DECONSTRUCTIONISM A method of interpretation that looks for things excluded by a given text.
DEISM A belief in an uninvolved God based entirely on logic with no reference to faith, revelation, or religion.
DUALISM The idea that mental and physical things are completely separate from one another and have nothing in common.
EGOISM The belief that how we behave is completely determined by our own selfish interests.
ELIMINITIVISM The belief that we should try to replace complex explanations of things with simpler or more certain concepts.
EMOTIVISM The theory that the only things moral language expresses are powerful human feelings that are subjective.
EMPIRICISM The belief that experience is the only source of knowledge and ideas.
EPICUREANISM The idea that everything that happens in the universe is outside of human control; all we can do is passively experience the world.
EPIPHENOMENALISM The belief that mental events cannot have an impact on the physical world.
EUDAEMONISM The attempt to achieve happiness in an objective sense rather than seek subjective pleasure.
EXISTENTIALISM A philosophy that emphasizes the uniqueness and isolation of the individual experience in a hostile and indifferent universe.
FIDEISM The idea of circular reliance in which religious doctrines prove themselves with consequent rejection of appeals from reason.
HEDONISM The belief that pleasure is the highest value.
HISTORICISM The belief that social structures, events, and texts are best understood in their historical context.
HUMANISM The belief that human beings are the source of all value and have the ability to understand and control the natural world.
IDEALISM The belief that it is only those things in the mind that are real; physical things only exist in our mental perception of them.
INSTRUMENTALISM The belief that theories can be used for prediction even if those theories are false.
INTERACTIONISM The belief that our minds and bodies can affect each other even though they are completely separate entities.
INTUITIONISM The reliance on instinctual awareness as a test of what is true.
JANSENISM The belief that we can only obey God if God makes us do so.
LEGAL POSITIVISM The belief that the laws of society are nothing but the will of those in power at any given moment.
LOGICAL POSITIVISM A philosophical movement holding that nothing is real that can’t be observed, including metaphysics, ethics, and theology.
MATERIALISMThe belief that only physical things truly exist.
MONISM The belief that reality consists of a single element, one basic substance or principle.
MORAL RELATIVISM The belief that right and wrong are arbitrary and determined by the individual or culture.

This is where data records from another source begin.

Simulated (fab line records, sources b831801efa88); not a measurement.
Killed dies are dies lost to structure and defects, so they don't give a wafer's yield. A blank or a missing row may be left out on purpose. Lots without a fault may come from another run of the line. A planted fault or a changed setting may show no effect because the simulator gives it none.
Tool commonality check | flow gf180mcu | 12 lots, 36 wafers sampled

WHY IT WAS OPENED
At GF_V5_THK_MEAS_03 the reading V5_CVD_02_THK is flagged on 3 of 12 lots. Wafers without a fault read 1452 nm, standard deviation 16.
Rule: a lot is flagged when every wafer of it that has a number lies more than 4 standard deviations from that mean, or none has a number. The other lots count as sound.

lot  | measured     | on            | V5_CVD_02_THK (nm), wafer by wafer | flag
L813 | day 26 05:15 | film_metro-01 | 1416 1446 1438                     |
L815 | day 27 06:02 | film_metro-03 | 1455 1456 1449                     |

MYSTICISM The belief that we can understand a divine reality through spiritual contemplation rather than through other types of thought processes.
NATURALISM The belief that all objects, events, and values can be completely understood through natural elements and forces without reference to the supernatural.
NEOPLATONISM The belief that the natural world is merely a series of emanations from the nature of God.
NEUTRAL MONISM The belief that physical and mental processes are parts of the same substance, which is neither completely mental nor physical in nature.
NIHILISM A doctrine holding that all values are baseless and that nothing can be known or communicated.
NOMINALISM The opposite of realism; the belief that only particular abstract things exist; there are no universals.
NONCOGNITIVISM The belief that moral assertions are neither true nor false but merely express attitudes, feelings, desires or demands.
OCCASIONALISM The belief that all causes and effects are the products of a third thing, usually divine providence.
OPERATIONALISM The belief that the meaning of scientific concepts is best seen in a description of how well they work.
PANENTHEISM The belief which claims that God is in everything and everything is in God.
PANPSYCHISM The belief that everything in the world has a mental aspect.
PANTHEISM The view that God is everything and everything is God.
PARALLELISM The belief that although the human mind and body do not affect each other, their features and actions coordinate perfectly.
PERCEPTUALISM A belief in the optical truth (what is actually there) as opposed to what something means.
PHENOMENALISM The belief that physical objects have no reality beyond our perception of them.
PHYSICALISM The belief that everything that occurs in the mind can be explained through the physical world.
PLURALISM The belief that reality includes many different kinds of things, that there are many different sources of value.
POSITIVISM The belief that natural science, based on observations, is the only kind of knowledge we can have.
POSTMODERNISM The rejection of the notion of universal objective truth.
PRAGMATISM The idea that meaning and truth are practical outcomes of actions performed under the influence of ideas and beliefs.
PRESCRIPTIVISM The idea that the use of moral language commits one to act in accordance with those morals.
RATIONALISM The belief that reason is the only reliable source of human knowledge.
REALISM The belief in universal principles that are independent of particular abstract things.
REDUCTIONISM The belief that statements of one sort can be systematically replaced by statements of a simpler kind.
RELATIVISM The belief that there are no absolutes, only perspectives that are specific to a particular time, place or society.
REPRESENTATIONALISM The belief that we are aware of objects only through the ideas that represent them.
RULE UTILITARIANISM The view that an action is right if good consequences follow for everyone who performs that action.
SCIENTIFIC NATURALISM A philosophical tenet that describes life as a mechanically unfolding natural process without a need of the supernatural.
SCIENTISM The fundamentalist philosophical position that claims that science alone is the sole authority that can render truth about the world and reality.
SKEPTICISM The belief that some or all human knowledge is impossible.
SOLIPSISM The belief that only one’s self is real and everything else is an object of one’s consciousness.
SOPHISM An argument that sounds good but that is really false, especially if delivered by someone who is being knowingly deceptive.
STOICISM A collection of human knowledge that includes formal logic, the study of the natural world, and a naturalistic explanation of human nature and conduct.
THEISM The belief in the existence of a personal God as an entity worthy of worship.
UTILITARIANISM The idea that human conduct is either right or wrong depending on how it affects other people.
VOLUNTARISM The belief that reality, morality and the structure of society are determined by a divine will.